Mansex Fine: Religion, Manliness and Imperialism in Nineteenth-Century British Culture


Mansex Fine: Religion, Manliness and Imperialism in Nineteenth-Century British Culture, by David Alderson; pp. vii + 207. Manchester and New York: Manchester University Press, 1998, £61.49, $79.95.

David Alderson's Mansex Fine starts from the uncontroversial premise that veneration for the male body is an integral feature of the culture of empire, and takes the mutual development of Protestantism and imperialism during the nineteenth century as its purview and Ireland as its most particular focal point. Arguing that Protestant characterizations of Catholicism as repressive and antithetical to freedom and virtue became integral to Victorian representations of Catholic nations, Alderson proposes that Protestant manliness became symbolic of British social order, promoting a model of the redemptive power of work ostensibly absent in Catholic regions. Despite the totalizing force of this paradigm, Alderson remains sensitive to the inconsistencies and the lack of uniformity surrounding literary and philosophical accounts of Protestant/Catholic interaction, and he complicates the picture through a discussion of major figures of Anglo-Catholicism, such as John Henry Newman. [End Page 507]

Like other recent studies dealing with the development of sexual codes during this period, the book rightly emphasizes the imperial dimension to nineteenth-century formulations of the body, and it points out a number of the economic and political impulses that propelled the concept of Christian manliness into Victorian consciousness. Following the work of Catherine Hall and others, Mansex Fine continues a discussion of the empire at home, focusing on that most domestic of issues, faith. Following historical arguments that the nineteenth century begins with the French Revolution, the book works forward from Edmund Burke's Reflections on the Revolution in France (1790), setting the stage for a discussion of how the social order as a whole came to be grounded in the conduct of the men who constituted it.

In the subsequent analyses of Alfred Tennyson and Gerard Manley Hopkins, among others, Mansex Fine balances readings of prose works by Jane Austen, Charles Kingsley, and Oscar Wilde with poetry that often has received less attention by critics of imperial literature. The goal is to "uncover the tensions between corporeal existence and spiritual aspiration" (46). Mansex Fine offers a compelling genealogy of the application of racial theory to Ireland during the nineteenth century and of the way in which images of Celtic instability dovetailed with evolving ideas about masculinity, hysteria, and bodily erotics. Through his analysis of Hopkins, in particular, Alderson exposes some of the erotic tensions and complications surrounding Christian veneration of the male body, as well as Hopkins's singular recuperation of temptation through renunciation and justification.

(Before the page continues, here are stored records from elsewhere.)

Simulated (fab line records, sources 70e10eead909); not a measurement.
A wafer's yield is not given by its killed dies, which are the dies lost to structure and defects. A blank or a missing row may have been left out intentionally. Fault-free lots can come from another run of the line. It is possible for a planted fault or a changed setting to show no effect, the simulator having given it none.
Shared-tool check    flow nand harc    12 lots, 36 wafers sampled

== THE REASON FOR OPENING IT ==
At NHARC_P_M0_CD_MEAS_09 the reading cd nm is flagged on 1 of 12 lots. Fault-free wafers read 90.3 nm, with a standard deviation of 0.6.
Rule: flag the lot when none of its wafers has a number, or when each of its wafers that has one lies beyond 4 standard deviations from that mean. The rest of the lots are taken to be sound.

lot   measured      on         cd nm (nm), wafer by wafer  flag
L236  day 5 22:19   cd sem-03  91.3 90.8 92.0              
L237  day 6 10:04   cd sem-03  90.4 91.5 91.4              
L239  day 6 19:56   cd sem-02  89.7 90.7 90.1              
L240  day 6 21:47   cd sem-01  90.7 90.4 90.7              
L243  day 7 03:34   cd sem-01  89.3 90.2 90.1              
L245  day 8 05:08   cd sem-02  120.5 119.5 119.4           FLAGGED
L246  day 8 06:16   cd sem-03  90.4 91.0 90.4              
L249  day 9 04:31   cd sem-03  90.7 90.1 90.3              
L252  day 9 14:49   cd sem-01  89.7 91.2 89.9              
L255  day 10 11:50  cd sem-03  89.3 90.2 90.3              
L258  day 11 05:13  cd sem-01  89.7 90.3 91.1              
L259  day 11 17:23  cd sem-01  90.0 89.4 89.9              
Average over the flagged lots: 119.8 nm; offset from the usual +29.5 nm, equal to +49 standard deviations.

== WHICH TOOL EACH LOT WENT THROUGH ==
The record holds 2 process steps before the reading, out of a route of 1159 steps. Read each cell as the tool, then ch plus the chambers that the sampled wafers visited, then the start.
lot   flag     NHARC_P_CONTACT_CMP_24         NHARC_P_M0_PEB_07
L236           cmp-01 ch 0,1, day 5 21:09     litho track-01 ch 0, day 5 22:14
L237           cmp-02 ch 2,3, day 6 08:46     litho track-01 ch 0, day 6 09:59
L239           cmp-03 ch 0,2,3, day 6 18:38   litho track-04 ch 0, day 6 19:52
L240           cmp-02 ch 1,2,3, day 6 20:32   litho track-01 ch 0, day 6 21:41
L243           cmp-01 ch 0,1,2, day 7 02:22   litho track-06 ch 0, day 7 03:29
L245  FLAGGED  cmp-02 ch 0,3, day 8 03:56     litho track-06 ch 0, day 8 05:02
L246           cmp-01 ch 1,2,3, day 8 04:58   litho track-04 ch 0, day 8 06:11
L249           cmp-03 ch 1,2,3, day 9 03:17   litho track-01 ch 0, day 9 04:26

Although Mansex Fine should not be faulted for its lack of interest in conceptions of the feminine and the "angel in the house" who lived alongside the muscular Christian man of the idealized Victorian household, it can be criticized for evincing little interest in tracing the articulation of Protestant constructions of manliness in other imperial arenas. By not providing the greater historical, geographical, and critical context to which the book's subtitle of "Religion, Manliness and Imperialism in Nineteenth-Century British Culture" lays claim, Alderson's explanation of the particularities of the Irish/ Celtic situation lacks force. Reading John Stuart Mill's 1868 essay on "England and Ireland," for example, Alderson points out that Mill uses India as his model for British rule in Ireland. Why, then, does his analysis of "hysterical Celts" ignore similar articulations of hysterical Indians in the wake of the 1857 Mutiny?

Alderson presents a compelling picture of the development and employment of notions of muscular Christianity in a variety of realms. Yet the book could do more to connect these readings to the larger picture of empire. It also might make better use of recent criticism on the homoeroticism of imperial encounters, in particular Christopher Lane's The Ruling Passion (1995) and Lane's notion of the "empire of selfsame." And, although Alderson's emphasis is on Protestantism and...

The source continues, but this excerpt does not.